There isn't anything wrong with her except that she smacks of desperation for a relationship and thinks about it morning, noon and night. In fact, if she does get into one, I don't know how she will occupy her brain as the major thrust of her thinking will have to redirect. Predictably, she attracts men who have no interest in moving so quickly and is often thwarted in her quest for love. EVERYONE has told her to calm down and let it happen, but she can't seem to process that.
Do you know anyone like this? What advice would you give?
I know of a guy who's like this, he obsesses badly over it, and I frequently tell him the biggest reason why he can't get dates is because he's so obsessed with the idea of being in a relationship. I frequently tell him to stop thinking of every woman who passes by and tell him to concentrate on himself and stop obsessing because it's something you can't really force.
I know of a guy who's like this, he obsesses badly over it, and I frequently tell him the biggest reason why he can't get dates is because he's so obsessed with the idea of being in a relationship. I frequently tell him to stop thinking of every woman who passes by and tell him to concentrate on himself and stop obsessing because it's something you can't really force.

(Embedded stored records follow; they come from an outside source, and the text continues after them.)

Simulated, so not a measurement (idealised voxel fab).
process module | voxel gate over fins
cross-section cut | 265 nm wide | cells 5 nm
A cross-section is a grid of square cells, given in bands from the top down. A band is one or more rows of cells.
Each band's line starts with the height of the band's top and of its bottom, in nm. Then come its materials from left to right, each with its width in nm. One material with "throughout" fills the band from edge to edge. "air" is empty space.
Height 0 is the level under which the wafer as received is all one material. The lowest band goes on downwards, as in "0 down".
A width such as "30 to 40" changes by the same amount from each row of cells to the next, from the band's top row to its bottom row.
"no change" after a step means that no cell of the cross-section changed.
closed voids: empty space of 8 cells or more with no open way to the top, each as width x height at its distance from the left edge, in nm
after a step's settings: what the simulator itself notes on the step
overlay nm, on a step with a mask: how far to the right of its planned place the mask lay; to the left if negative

You mean, besides updating her many profiles on dating sites, Facebook, etc.? Not really anymore. We used to go out and do cultural things we both enjoyed-- ballet, symphony, plays. Now she only wants to do that if there might be a good "candidate pool" (as she calls it.) I don't hang out with her as much.
You mean, besides updating her many profiles on dating sites, Facebook, etc.? Not really anymore. We used to go out and do cultural things we both enjoyed-- ballet, symphony, plays. Now she only wants to do that if there might be a good "candidate pool" (as she calls it.) I don't hang out with her as much.
The only reason she goes places is if she thinks she might meet someone? That's kind of crazy... I don't think I'd want to be friends with someone that obsessed.
You mean, besides updating her many profiles on dating sites, Facebook, etc.? Not really anymore. We used to go out and do cultural things we both enjoyed-- ballet, symphony, plays. Now she only wants to do that if there might be a good "candidate pool" (as she calls it.) I don't hang out with her as much.
I don't call those hobbies. I call that obsessing. My friend isn't on any pay sites, but he does the same stuff, except he has a few hobbies.
She needs to get out and see the world without it being the sole purpose of hunting for men.
OP I'm completely and utterly baffled by this thread
Any attractive woman can post a message on any dating site and get 50,000 responses within a day
I'm assuming she goes on a lot of dates every week but turns them all off with her attitude? I've always been baffled by women who can't find a partner. Is it just a matter of being incredibly incredibly incredibly picky (which is totally reasonable) so you have a tiny dating pool? Or is it about having a wide dating pool but not being able to keep any man because you have a psycho personality
OP I'm completely and utterly baffled by this thread
Any attractive woman can post a message on any dating site and get 50,000 responses within a day
I'm assuming she goes on a lot of dates every week but turns them all off with her attitude? I've always been baffled by women who can't find a partner. Is it just a matter of being incredibly incredibly incredibly picky (which is totally reasonable) so you have a tiny dating pool? Or is it about having a wide dating pool but not being able to keep any man because you have a psycho personality
Yep. All single women are crazy or too picky. You nailed it. You know SOOO much about women.
Yep. All single women are crazy or too picky. You nailed it. You know SOOO much about women.
I've seen dating experiments done just on online dating sites with guys posing as fake attractive women and they get about 50,000 responses seemingly in a day. Sure, some of those guys are not attractive enough/compatible enough in terms of appearance, age, etc... and some of them are just looking to get a laid but mathematically speaking, at least a small percentage of them have to be attractive, personable men with decent jobs and normal lifestyles looking for a girlfriend. How is it so hard just to date those men until one of them wants to be exclusive?
It's gotta be 3 things
1)A woman is socially retarded and can't generate any chemistry with normal, personable guys and then turns them down because she finds them boring
2)A woman is looking for something astonishingly specific
3)She's crazy and scares off men before there is a chance for something to develop
So which is it OP?
Any attractive woman can go on 7 dates a week off any online dating site, how can you not find a partner based on that?
I am pretty confident that I could find a girlfriend with just a few dates
I'm assuming she goes on a lot of dates every week but turns them all off with her attitude?
Oh my word, did you just imply that a woman got rejected by a man?!